Add json.ExtendedEncoder to the standard library for common types (datetime, UUID, Decimal, set)

Converting many standard values (date, time, bytes, complex numbers, UUIDs, etc.) to text and back from text is quite easy.

Creating a format serializable by JSON is quite easy too (just add a data type info to each converted value - example: "date:2026-06-03", BTW "int:42" solves the JSON key type limitation). What’s quite disappointing and surprising (at least for me) is that there is no real standard for that.

Given the history of TOML, there is a chance that a well thought out solution that suits not 80%, but 99+% becomes a wide-spread standard.

Note that JSON is not the only data format; serialization issues exist across all data formats. This means serialization is not specific to JSON. Each format has its own data types and constraints.

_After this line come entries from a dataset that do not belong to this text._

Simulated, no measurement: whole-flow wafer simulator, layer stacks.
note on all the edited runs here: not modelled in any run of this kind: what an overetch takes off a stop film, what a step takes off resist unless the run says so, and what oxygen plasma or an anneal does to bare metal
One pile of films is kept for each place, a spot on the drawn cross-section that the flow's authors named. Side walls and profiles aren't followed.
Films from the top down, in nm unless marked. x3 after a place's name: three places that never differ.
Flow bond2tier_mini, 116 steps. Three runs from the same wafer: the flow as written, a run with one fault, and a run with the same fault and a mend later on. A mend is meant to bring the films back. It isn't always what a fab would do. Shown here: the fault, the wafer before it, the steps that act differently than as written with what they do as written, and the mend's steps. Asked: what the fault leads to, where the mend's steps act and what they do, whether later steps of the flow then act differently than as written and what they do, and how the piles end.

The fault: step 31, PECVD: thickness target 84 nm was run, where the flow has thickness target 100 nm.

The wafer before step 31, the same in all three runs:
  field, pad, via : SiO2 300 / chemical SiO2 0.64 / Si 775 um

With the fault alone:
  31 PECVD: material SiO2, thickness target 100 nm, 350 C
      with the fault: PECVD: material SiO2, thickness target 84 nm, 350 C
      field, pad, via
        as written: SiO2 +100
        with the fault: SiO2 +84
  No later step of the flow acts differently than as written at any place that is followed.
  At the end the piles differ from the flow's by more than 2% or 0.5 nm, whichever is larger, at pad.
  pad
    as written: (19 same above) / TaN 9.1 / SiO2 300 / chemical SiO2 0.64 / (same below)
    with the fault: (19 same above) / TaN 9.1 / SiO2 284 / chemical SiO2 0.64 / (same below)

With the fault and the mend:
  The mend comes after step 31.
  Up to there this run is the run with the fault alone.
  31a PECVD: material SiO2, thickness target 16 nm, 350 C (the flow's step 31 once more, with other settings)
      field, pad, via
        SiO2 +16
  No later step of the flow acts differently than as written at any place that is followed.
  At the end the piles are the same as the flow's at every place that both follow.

When data falls outside those constraints, it often indicates a mismatch between the data format and the use case, which can result in using the wrong format or misusing an existing one rather than a limitation unique to JSON. In such cases, the issue is typically not with the format itself, but with choosing an inappropriate representation for the data.

For example, using JSON to transmit binary data does not make much sense.

JSON numbers are quite literally decimal numbers. Representing them as strings because of “IEEE 754” is suspect.

If only json encoder unable to handle decimal · Issue #60739 · python/cpython · GitHub would be completed, then in conjunction with the parse_float argument to json.load, Decimal would be perfectly taken care of.

Why isn’t it JSON? The OP is proposing an opinionated way to serialize some Python object to standard JSON, not to create JSON5++.
Anyway, PYON is cool. It remembers me Starcraft. We can build our own JSON, with blackjack and… lemonade.

I don’t get the point. I always used JSON in the body of an endpoint, never as URL param or path.

Notice that the OP didn’t added bytes to the proposal. On the contrary, he also explained why he didn’t add it.

1 Like

My reasoning differs from that of the original poster and applies to any Python object that cannot be represented as text. JSON is not an appropriate format for transmitting data types that it does not support. Serialization is not an issue with the JSON format itself. The JSON library is already complete. This means that the concern of a JSON library is to support JSON data types in Python, not Python-specific data types or objects within JSON.

1 Like

ujson used to support datetime until it was eventually thrown out. No-one could agree on a datetime format[1]. It does still support Decimal but that was a mistake – again it’s contested whether it should serialise to a float or string[2].

Even that’s ambiguous. Should it reject surrogates like most UTF-8 conversions or allow them like other parts of JSON implementations usually do?


  1. Personally I consider UNIX timestamps to be the only sensible format for datetimes but I rarely meet someone who agrees ↩︎

  2. and everyone who does have an opinion is adamant that theirs is the only one that makes sense ↩︎

2 Likes

That’s not really a UTF-8 quirk but a Unicode quirk, one that works as intended. Surrogates are weird because they’re valid Unicode Codepoints but not valid Unicode Scalar Values. ie it’s perfectly fine to talk about U+D800, but not fine to try and encode it. Both Python and the Python json module seem to respect that.

Python lets you do chr(0xD800) or chr() of any surrogate codepoint value, but not encode it alone eg in UTF-8.

>>> chr(0xD800)
'\ud800'
>>> chr(0xD800).encode()
Traceback (most recent call last):
  File "<python-input-1>", line 1, in <module>
    chr(0xD800).encode()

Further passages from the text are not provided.